Non-Equilibrium View of the Amorphous Solidification of Liquids with Competing Interactions

TL;DR

This paper applies a non-equilibrium theoretical framework to understand how liquids with competing short-range attractions and long-range repulsions undergo dynamical arrest, leading to diverse glass and gel states.

Contribution

It introduces the first use of non-equilibrium self-consistent generalized Langevin equation theory to SALR systems, linking thermodynamic instabilities with kinetic arrest phenomena.

Findings

Thermodynamic instabilities promote phase separation.

Kinetic arrest leads to amorphous solidification.

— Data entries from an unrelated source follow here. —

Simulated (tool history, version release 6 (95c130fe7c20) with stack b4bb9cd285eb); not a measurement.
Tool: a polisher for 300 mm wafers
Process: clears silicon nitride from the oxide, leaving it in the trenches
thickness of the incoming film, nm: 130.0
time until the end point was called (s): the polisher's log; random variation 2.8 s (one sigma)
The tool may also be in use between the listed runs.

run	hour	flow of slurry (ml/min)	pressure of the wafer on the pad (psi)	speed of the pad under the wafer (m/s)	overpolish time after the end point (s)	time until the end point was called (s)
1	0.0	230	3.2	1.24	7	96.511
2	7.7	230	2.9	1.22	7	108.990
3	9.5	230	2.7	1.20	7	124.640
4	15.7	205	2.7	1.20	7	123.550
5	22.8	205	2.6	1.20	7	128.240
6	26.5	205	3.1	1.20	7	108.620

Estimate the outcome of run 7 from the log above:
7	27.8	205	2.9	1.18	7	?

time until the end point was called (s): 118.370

Diverse glass and gel states emerge from the interplay.

Abstract

The interplay between short-range attractions and long-range repulsions (SALR) characterizes the so called liquids with competing interactions, which are known to exhibit a variety of equilibrium and non-equilibrium phases. The theoretical description of the phenomenology associated to glassy or gel states in these systems has to take into account both, the presence of thermodynamic instabilities (such as those defining the spinodal line and the so called $\lambda$ line) and the limited capability to describe genuine non-equilibrium processes from first principles. Here we report the first application of the non-equilibrium self-consistent generalized Langevin equation theory, to the description of the dynamical arrest processes that occur in SALR systems after being instantaneously quenched into a state point in the regions of thermodynamic instability. The physical scenario predicted by this theory reveals an amazing interplay between the thermodynamically-driven instabilities, favoring equilibrium macro- and micro-phase separation, and the kinetic arrest mechanisms, favoring non-equilibrium amorphous solidification of the liquid into an unexpected variety of glass and gel states.